How U2 Influenced OneRepublic’s Personal New Album
With OneRepublic’s new album, Native (out today), leader Ryan Tedder wanted to show a more personal side of the band. He wanted each song to sound like it was straight from the heart, but written specifically for the fans. It’s a songwriting outline Tedder says he stole from U2.
While opening for the Irish band last summer, Tedder got a chance to see Bono and the guys perform in front of 80,000 people every night for three months. He told Radio.com that he watched as fans sang every word to every one of their songs. “These lyrics are so from his gut and so like honest, but poetic,” Tedder explained. “They’re not trying to be ambiguous or trying to be cool.”
Tedder admitted that his biggest pet peeve is when a band is just too cool for its own good. Writing songs that sound pretty, but have no heart behind them.
“[That's] one thing that always irks me about a lot of bands,” he said. “You look at their lyrics and I can quickly tell, because I’ve been writing my whole life, like those are like a string of non sequiturs that sound cool. It means absolutely nothing.”
But artists like Bono and The Beatles, Tedder said, are different. The Beattles were, and in the case of U2, still are, able to write massive hits that actually had a deeper meaning, something that Tedder wanted to do with his own music. He decided with Native he was going to step up his game and stop putting up walls. He realized if he was going to write a song people could relate to he would have to share a little bit of himself. But only a little.

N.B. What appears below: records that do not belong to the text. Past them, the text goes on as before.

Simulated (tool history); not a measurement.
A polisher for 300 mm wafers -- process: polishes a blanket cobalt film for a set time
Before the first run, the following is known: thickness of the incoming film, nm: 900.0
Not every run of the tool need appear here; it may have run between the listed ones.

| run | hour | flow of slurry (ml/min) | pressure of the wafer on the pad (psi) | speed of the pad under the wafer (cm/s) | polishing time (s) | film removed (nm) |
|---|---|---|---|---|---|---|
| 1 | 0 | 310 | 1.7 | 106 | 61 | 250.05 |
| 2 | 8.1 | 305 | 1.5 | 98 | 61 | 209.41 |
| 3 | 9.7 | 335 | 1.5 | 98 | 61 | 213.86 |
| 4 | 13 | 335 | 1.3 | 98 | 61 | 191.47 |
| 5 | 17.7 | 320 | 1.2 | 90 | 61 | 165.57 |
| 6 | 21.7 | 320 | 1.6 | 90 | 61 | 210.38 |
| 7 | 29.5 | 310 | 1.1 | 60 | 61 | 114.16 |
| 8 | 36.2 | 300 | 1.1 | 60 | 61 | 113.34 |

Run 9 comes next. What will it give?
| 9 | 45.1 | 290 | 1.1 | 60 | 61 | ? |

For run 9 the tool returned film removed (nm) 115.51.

“It needs to be literal and done artistically, and of course, you don’t want to get so up inside your head,” Tedder explained. “I’m not narcissistic enough to that think that people just want to read my poetry.”
Instead he tried to put his feelings into a universal context so he would be able to reach a bigger audience. Though OneRepublic are known for their massive radio hits like their first single “Apologize” and “Good Life,” which thanks to Disney was stuck in your head for all of 2012, Tedder said with this one, he didn’t worry about writing a radio-friendly pop song.
“I wasn’t sitting around writing thinking, ‘You know, I wonder how this will sound on radio? I wonder if this chorus is going to work on Top 40?’” he said. “That wasn’t crossing my mind. I was thinking, ‘Could I sing this every night, could I believe this?’”
In the end, Tedder says nothing on this album is a work of fiction. The new dad, whose son, Copeland Cruz was born in 2010, wrote the song “I Lived” as a love letter to his little boy. While the song “Preacher” is an autobiographical tale of his grandfather who was part of the church and is now a counselor.
Even though Native took longer to make then the band expected, Tedder said the decision to take from his own experiences made writing this record much easier. In fact, he wrote “Preacher” in less than 15 minutes while on a plane.
“[Bassist] Brent [Kutzie] did the music on that, and every now and then he’ll send me something…in ten minutes I wrote him back and said, ‘I’ve already written it,’ he said. “That was one of the last songs we finished for the album in New Orleans and we brought a four-person choir from the French Quarter.”